CoreNLP Sentiment Analysis Python Loop through dataframe

471 views Asked by At

How can I make this code loop(run) through all the sentences in my dataframe?

def get_sentiment(review):
    for text in review:
        senti = nlp.annotate(text,
                       properties={
                           'annotators': 'sentiment',
                           'outputFormat': 'json',
                           'timeout': 40000,
                       })

    #for i in senti["sentences"]:
        return ("{}: '{}': {} (Sentiment Value) {} (Sentiment)".format(
        s["index"],
        " ".join([t["word"] for t in s["tokens"]]),
        s["sentimentValue"], s["sentiment"]))

The above when executed returns only the first row sentence: Below...

"0: 'you can see everything from thousands of years in human history it was an unforgettable and wonderful trip to paris for me': 3 (Sentiment Value) Positive (Sentiment)"

I have tried several variations for the get_sentiment function but the best result I get is the one shown.

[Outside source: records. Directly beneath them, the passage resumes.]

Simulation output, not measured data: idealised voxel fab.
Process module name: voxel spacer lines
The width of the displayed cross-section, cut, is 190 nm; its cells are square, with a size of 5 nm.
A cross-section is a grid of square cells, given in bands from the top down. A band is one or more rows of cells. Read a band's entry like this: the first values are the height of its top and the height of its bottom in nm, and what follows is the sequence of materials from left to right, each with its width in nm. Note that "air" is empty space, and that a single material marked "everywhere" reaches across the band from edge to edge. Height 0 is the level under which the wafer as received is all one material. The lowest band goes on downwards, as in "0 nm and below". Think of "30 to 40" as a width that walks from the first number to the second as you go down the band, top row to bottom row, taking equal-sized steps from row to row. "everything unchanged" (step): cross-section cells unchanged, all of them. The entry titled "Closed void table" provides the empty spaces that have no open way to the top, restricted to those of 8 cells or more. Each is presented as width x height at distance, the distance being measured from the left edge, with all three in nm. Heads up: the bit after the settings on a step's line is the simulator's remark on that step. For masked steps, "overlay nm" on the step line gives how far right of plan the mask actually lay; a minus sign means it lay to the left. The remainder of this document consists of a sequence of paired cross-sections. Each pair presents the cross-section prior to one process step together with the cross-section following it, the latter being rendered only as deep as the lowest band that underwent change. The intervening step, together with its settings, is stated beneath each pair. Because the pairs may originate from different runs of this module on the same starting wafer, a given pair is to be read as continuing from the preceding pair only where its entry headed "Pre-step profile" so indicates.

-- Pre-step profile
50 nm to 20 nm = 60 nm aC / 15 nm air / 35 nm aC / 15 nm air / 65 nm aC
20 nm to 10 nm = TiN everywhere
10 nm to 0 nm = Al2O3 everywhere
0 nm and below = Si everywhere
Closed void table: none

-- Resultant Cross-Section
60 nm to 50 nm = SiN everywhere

My dataframe is called 'reviews' and has one column (Review). This is the content:

                                                                                                 Review
0   you can see everything from thousands of years in human history it was an unforgettable and wonderful trip to paris for me
1   buy your tickets in advance and consider investing in one of many reputable tour guides that you can find online for at least part of your visit to the louvre these 2 arrangements will absolutely maximize your time and enjoyment of th...
2   quite an interesting place and a must see for art lovers the museum is larger than i expected and has so many exhibition areas that a full day trip might be needed if one wants to visit the whole place
3   simply incredible do not forget to get a three day pass if you love architecture art and history it is a must
4   we got here about 45 minutes before opening time and we were very first in line to get into the museum make sure to buy tickets ahead of time to help get in faster this museum is massive and can easily take your entire day an incredi...
2

There are 2 answers

1
arnaud On BEST ANSWER

Define your method get_sentiment as the following:

def get_sentiment(row):

    s = nlp.annotate(
        row.Review,
        properties={
            "annotators": "sentiment",
            "outputFormat": "json",
            "timeout": 40000,
        },
    )

    print(
        "{}: '{}': {} (Sentiment Value) {} (Sentiment)".format(
            row.index.iloc[0],
            " ".join([t["word"] for t in s["tokens"]]),
            s["sentimentValue"],
            s["sentiment"],
        )
    )

Use pandas.DataFrame.apply() and run:

>>> reviews.apply(get_sentiment, axis=1)
1
Azle Blade On

You return statement is inside the for loop. As the property of return is to break the function as soon as it executes, so the function will break just after the first.

What you need do to :

Make a var just before the loop starts, append the values after each loop. And finally, move return var out of the for a loop,.